# Storm & Breezie at Play (vid)



## Heidi36oh (Feb 27, 2007)

Those two are just adorable, all legs..LOL

Too cute!


----------



## fuzzbuzz (Aug 3, 2008)

Storm and Breezie are beautiful. For a minute there I thought Breezie was trying to stand on her head!


----------



## TriplePinesFarm (Sep 15, 2007)

fuzzbuzz said:


> Storm and Breezie are beautiful. For a minute there I thought Breezie was trying to stand on her head!


I know, .... it's so funny!! Their legs are so much longer than their necks they have to spraddle them so far apart to be able to reach the ground.


----------



## Maggies mom (Jan 6, 2006)

I love the frisky hopping.... There beautiful!


----------



## BeauShel (May 20, 2007)

they are just so sweet and love them starting to play together. Love the love legs.


----------



## mylissyk (Feb 25, 2007)

The muscle tone on your blond baby is amazing, (I'm confused about which is the filly and which is colt?)


----------



## olik (Apr 13, 2008)

they beautiful.Love the way Storm scratches his head.Adorable.


----------



## paula bedard (Feb 5, 2008)

They are amazing creatures, thanks for sharing them. Love the shock of white on Breezie's forehead, she's beautiful, and Storm seems so sweet, coming to you for a neck scratch. I've always been partial to the darker horses, but not anymore. 

I love you music you chose too. What is the title of the piece in Storm's video? I'd like to find the sheet music.


----------



## moverking (Feb 26, 2007)

They are both just too sweet! Beautiful babies, and they look so strong and healthy!


----------



## Jo Ellen (Feb 25, 2007)

They remind me of the giraffs at the water hole on Africam ... some pretty fancy manuevering with those long legs 

They're fabulous, I would be watching them all day. How are your dogs with them, and do the baby horses like your dogs? Or do you need to be careful?


----------



## DNL2448 (Feb 13, 2009)

You are so lucky, I miss my horses. I think you should get a print of Storm scratching on the tree. What's funny is Carol (my dog partner) has a Storm - Trips sister - and we co-own a Breeze (Goldens). Keep us up to date on the babies growing up.


----------



## TriplePinesFarm (Sep 15, 2007)

Jo Ellen said:


> They remind me of the giraffs at the water hole on Africam ... some pretty fancy manuevering with those long legs
> 
> They're fabulous, I would be watching them all day. How are your dogs with them, and do the baby horses like your dogs? Or do you need to be careful?
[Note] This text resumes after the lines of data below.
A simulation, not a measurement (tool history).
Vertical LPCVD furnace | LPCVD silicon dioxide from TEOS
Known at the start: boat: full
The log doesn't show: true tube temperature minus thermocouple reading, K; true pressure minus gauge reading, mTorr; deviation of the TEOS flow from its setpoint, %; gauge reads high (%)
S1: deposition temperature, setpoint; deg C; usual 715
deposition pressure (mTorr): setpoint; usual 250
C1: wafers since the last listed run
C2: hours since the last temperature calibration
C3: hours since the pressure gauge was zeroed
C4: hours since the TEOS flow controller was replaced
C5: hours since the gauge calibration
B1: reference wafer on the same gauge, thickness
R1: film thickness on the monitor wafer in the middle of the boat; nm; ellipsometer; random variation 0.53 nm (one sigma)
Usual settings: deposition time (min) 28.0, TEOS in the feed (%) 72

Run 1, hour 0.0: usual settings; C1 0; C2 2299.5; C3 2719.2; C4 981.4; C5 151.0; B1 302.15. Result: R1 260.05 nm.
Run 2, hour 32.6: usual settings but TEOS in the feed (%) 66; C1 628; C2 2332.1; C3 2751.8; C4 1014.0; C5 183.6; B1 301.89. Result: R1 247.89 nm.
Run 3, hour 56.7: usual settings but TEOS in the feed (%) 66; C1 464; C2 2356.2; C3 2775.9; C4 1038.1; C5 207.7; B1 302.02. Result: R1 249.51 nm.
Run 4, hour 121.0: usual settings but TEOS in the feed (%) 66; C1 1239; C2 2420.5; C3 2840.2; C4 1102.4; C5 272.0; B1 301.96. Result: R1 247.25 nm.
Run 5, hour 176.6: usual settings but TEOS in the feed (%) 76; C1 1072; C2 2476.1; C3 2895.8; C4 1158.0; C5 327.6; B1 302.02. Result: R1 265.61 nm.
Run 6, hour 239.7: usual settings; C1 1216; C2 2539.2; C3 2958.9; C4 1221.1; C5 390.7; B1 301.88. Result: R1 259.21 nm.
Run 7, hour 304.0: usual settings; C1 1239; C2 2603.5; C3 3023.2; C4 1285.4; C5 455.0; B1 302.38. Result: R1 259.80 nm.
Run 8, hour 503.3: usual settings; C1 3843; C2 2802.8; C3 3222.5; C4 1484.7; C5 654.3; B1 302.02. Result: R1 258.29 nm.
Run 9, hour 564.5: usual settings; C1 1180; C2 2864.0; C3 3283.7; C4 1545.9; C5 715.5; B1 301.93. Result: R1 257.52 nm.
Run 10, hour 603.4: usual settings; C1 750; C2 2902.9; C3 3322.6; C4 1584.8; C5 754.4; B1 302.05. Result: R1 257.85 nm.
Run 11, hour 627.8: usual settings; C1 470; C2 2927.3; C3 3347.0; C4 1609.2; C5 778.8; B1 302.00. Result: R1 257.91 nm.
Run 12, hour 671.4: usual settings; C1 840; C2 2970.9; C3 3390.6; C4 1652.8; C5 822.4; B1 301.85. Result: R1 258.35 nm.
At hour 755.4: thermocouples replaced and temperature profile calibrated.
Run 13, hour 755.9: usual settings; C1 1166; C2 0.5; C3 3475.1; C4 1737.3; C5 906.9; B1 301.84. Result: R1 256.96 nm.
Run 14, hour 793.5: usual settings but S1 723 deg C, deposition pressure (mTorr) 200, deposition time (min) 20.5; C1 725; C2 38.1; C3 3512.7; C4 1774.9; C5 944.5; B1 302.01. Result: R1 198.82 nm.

The dogs are so used to the horses. It's just part of the landscape around here. They don't give them the time of day. LOL!


----------



## TriplePinesFarm (Sep 15, 2007)

paula bedard said:


> They are amazing creatures, thanks for sharing them. Love the shock of white on Breezie's forehead, she's beautiful, and Storm seems so sweet, coming to you for a neck scratch. I've always been partial to the darker horses, but not anymore.
> 
> I love you music you chose too. What is the title of the piece in Storm's video? I'd like to find the sheet music.


Paula:
I took that piece of music from the list available for upload on YouTube. I don't remember the name of it right now, but, I'll see if I can find it for you, and PM you.


----------



## GoldenJoyx'stwo (Feb 25, 2007)

Thank you so much for sharing this. Storm is a playful one, isn't she!


----------